Yet Maduro is unfazed, blaming the plight of “his” people on outside forces aligning against him and his regime. Sounds a lot like Kim Jong Un.

In January, the Trump administration withdrew “U.S. recognition of Maduro,” and instead, “threw its support behind self-declared interim president Juan Guaido, leader of the opposition and of the National Assembly.”

Joining in support of Guaido are the countries of Argentina, Brazil, Canada, Chile and Colombia. Our friends, the Mexican government, opted to continue their support of communist Maduro. Nice to know we can always count on our neighbors.

This is all well and good, but it’s where it should stop. The United States has no right to involve ourselves any further than a public pronouncement of support for Guaido.

But as we know, it hasn’t stopped there. On Wednesday, April 10th, “speaking at a Special Session of the United Nations Security Council on the Crisis in Venezuela, Vice President Mike Pence issued a scathing condemnation of the Maduro regime in Venezuela and one of the most stunningly blunt statements in the history of the U.N., looking directly at the ambassador from the Maduro regime and telling him, ‘With all due respect, Mr. Ambassador, you shouldn’t be here. You should return to Venezuela and tell Nicolás Maduro that his time is up.’”

Any time someone begins a statement with, “With all due respect,” you know they mean the exact opposite.

Many cheered Pence’s declaration. However, this is my disagreement with the Trump administration. Whether Maduro is a good or bad guy is completely irrelevant. Representatives of the United States have no business telling a ruler of another country “that his time is up,” unless we’ve declared war.

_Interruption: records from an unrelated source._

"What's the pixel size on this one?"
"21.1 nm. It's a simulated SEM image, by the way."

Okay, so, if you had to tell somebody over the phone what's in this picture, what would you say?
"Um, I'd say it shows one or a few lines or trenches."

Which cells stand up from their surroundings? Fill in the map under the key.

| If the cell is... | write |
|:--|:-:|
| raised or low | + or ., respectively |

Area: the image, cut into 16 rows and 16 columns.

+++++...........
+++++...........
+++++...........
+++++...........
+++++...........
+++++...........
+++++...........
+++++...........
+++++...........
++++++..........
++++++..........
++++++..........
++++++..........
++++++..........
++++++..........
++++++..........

But this has been a problem for American leaders and American foreign policy for decades. We can’t seem to mind our business. Out of one side of their mouths they exclaim that we can’t be the world’s police force, and from the other, we end up declaring just that.

Pence said, in accordance with Article 24 of the U.N. Charter, that the Security Council has a, “responsibility for the maintenance of international peace and security.” International peace maybe, but the Venezuela issue is not an international issue.

I feel for the people of Venezuela, but this is none of our concern, as the strife suffered by the people at the hands of Maduro is an internal matter, not international.

Enough with the regime changes Mr. President. Although this one looks like it may actually work, have we learned nothing from past administrations – to mind our business and just stop trying to spread democracy. Unless and until Maduro ventures beyond his own borders, we need to just knock off the rhetoric like not ruling out the use of our military, and “his time is up.”

Whenever possible, we should defer to the genius of our first and best president, George Washington, and abide by his foreign policy advice. The United States should remain neutral in foreign affairs as much as possible, and that America not involve itself in the internal affairs of other nations.

Good advice that sadly will not likely be followed.